I observed two themes that emerged through the expedition – and they revolved around rolling into camp. 1) A wine bottle in one of your bike water bottle holders and a bag of chips dangling from the handlebars. 2) Looking out for each other. Everyone was worried about each others health and safety before their own on the tough days.
It was Villa O’Higgins (Population 600) that opened my eyes to this group of cyclists. We were supposed to spend one night there, but ended up staying four nights. With this delay, everyone had the opportunity to act disappointed or angry. People took the opposite route and made the best of the situation. Everyone would go to the same brewery together. We went on hikes. Enjoyed being in one place together; by the fire and sharing stories. We were living together, not just cycling together. I believe everyone loved that unexpected experience and wouldn’t take it back for anything.
Katie and Joe explained how riders bonded in Australia and New Zealand
The 2022 Trans-Oceania crew showed a remarkable ability to adapt as we pedalled from island to island across Australia and New Zealand.
This was the wettest year on record in many of the places we visited, which certainly affected the tour. Occasionally our plans had to change on account of floods, landslides, and even ferry cancellations (yes, it rained so much that the ferry to Tasmania was canceled for the first time in six years.) But our riders were always game for the last-minute changes and always grateful for the in-room hair dryers at the end of the day.
The group bonded over lunches at roadside parks and dinners in small-town lodges. They commiserated over the few sparse meals in remote country pubs, and over the many more in equally isolated towns that vastly exceeded expectations. Evenings were also a popular time for sharing photos from the day in our WhatsApp group. Despite the rain, there were still plenty of sunny days to snap photos of other riders pedalling past volcanoes and up rainforest roads.
The group also made the most of the small towns we traveled through, singing karaoke at a Thai restaurant in New South Wales or biking to nearby seal colonies on the South Island of New Zealand. One story that summarizes this group was the ride into Delegate, a tiny town near the Snowy Mountains of southeast Australia. The day’s ride took us through 126 km of beautiful gum tree forests. Most riders enjoyed a full day of sunshine. The final riders, though, had one kilometre to go when the skies opened up. They arrived absolutely soaked, but the group was waiting inside the country pub with a hot meal and cold drinks after another memorable day down under.
Sheelagh noticed the generosity of the riders as they pedalled through SE Asia
The 2022 Bamboo Road riders are an incredible group for many reasons. For one, they are a uniquely positive crew. They’ll come in after a challenging day in the pouring rain or the blazing sun with big smiles on their faces, joyful to have spent the day out on their bikes. They are also a generous group. They look out for each other in every way – always quick to offer a tool, a tube, a band-aid, or a Garmin tutorial to others in need.

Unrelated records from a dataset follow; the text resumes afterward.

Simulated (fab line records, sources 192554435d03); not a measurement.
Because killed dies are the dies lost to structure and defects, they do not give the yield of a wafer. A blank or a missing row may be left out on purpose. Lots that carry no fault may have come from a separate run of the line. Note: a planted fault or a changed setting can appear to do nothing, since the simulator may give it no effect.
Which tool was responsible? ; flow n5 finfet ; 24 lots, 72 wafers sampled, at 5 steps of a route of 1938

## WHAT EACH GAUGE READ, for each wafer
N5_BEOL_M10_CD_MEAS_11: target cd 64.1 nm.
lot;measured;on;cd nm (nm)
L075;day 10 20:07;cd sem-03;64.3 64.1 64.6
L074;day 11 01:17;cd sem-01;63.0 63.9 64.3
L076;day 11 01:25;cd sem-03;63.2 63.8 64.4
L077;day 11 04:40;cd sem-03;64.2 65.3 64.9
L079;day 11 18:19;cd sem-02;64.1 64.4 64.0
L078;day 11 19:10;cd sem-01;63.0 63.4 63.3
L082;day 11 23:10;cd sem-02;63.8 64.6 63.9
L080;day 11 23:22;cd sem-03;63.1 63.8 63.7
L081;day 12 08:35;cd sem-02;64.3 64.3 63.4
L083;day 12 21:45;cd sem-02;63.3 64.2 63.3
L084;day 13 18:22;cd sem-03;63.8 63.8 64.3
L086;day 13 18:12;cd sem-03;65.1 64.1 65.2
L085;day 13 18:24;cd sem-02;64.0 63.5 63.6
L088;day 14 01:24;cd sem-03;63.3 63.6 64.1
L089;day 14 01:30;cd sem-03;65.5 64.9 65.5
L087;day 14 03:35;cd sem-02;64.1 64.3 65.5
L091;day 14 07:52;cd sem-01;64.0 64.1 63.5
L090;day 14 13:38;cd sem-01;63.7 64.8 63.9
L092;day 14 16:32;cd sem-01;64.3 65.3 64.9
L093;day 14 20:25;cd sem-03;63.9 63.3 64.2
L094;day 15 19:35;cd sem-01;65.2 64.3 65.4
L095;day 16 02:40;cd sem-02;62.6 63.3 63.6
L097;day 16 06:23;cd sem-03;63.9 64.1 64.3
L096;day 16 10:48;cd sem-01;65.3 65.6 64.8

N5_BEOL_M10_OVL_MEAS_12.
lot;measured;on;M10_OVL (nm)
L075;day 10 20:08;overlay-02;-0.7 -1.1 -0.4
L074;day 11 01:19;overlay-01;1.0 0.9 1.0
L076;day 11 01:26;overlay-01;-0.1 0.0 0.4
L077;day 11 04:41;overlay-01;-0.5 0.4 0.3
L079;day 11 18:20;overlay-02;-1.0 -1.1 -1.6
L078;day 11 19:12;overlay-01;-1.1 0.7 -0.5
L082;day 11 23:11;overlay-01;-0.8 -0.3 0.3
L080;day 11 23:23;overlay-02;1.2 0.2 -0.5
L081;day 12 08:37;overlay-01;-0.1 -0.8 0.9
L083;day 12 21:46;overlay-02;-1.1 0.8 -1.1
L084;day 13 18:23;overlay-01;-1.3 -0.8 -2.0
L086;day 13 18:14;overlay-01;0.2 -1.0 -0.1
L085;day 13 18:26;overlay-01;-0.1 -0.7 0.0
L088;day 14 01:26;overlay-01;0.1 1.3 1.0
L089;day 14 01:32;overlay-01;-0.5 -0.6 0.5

They are a wonderfully supportive group. On one of the toughest climbs of the tour, a rider got a flat. Several other riders stopped in the rain and set to work. One grabbed a patch kit, another checked the tire for the culprit, while two more set about patching the tube. It doesn’t matter if it’s the hardest day, they’ll never leave a fellow rider behind.
Finally, they are an impressively experienced and well-travelled group. Around the dinner table you’ll hear stories of people cycling across Africa, canoeing in the Arctic, or hiking up a volcano. There’s never a dull moment with this bunch. All of this means the 2022 Bamboo Road has been a special journey, filled with positivity, kindness, generosity, and knowledge, all the way from Hanoi to Singapore.
Sarah explains the lessons learned and fun had across North America
The riders who rode the 2022 North American Epic were tough, strong willed and able to keep things positive on some of the toughest days. They weathered harsh climates, hot weather, strong winds and remote camps in their nearly 6 months on tour. In this time they have travelled from the Northwest Territories down the western United States and Canada, through Mexico and all the way down Central America.
This group has been together for almost half a year. They have gotten to know each other very well. Birthdays were always celebrated over the top! Songs were sung, cake was made, gifts were given and in one case even a piñata was smashed. In Central America riders would rush to the hotel to watch Fifa world cup matches. A game developed where each rider was given a country and whoever’s country won the finals would win a prize. There is one rider on the tour who collects turtle statues and the riders and staff have banded together multiple times to help him find the perfect piece for his collection.
Early on in the tour, the Dempster Highway in northern Canada was very challenging being so remote. This proved difficult as there was an 11 day stretch without a grocery store. Groceries had to be shipped to a nearby gas station and then driven 150 kilometres to camp. Riders experienced this remoteness in different ways. For some it was their first time camping in these conditions. One night in the early hours winds swept through camp taking some of the pop up shelters for a ride. Tents were flapping aggressively in the wind, ready to take flight. One rider went around to each tent while the others were sleeping and hammered in extra stakes, yelling, “don’t worry, it’s just me.” The group has been through so many different climates and situations together. From remote camps to beach side hotels. From chilly mornings to blazing hot sun. They’ve helped each other through and have learned so much along the way.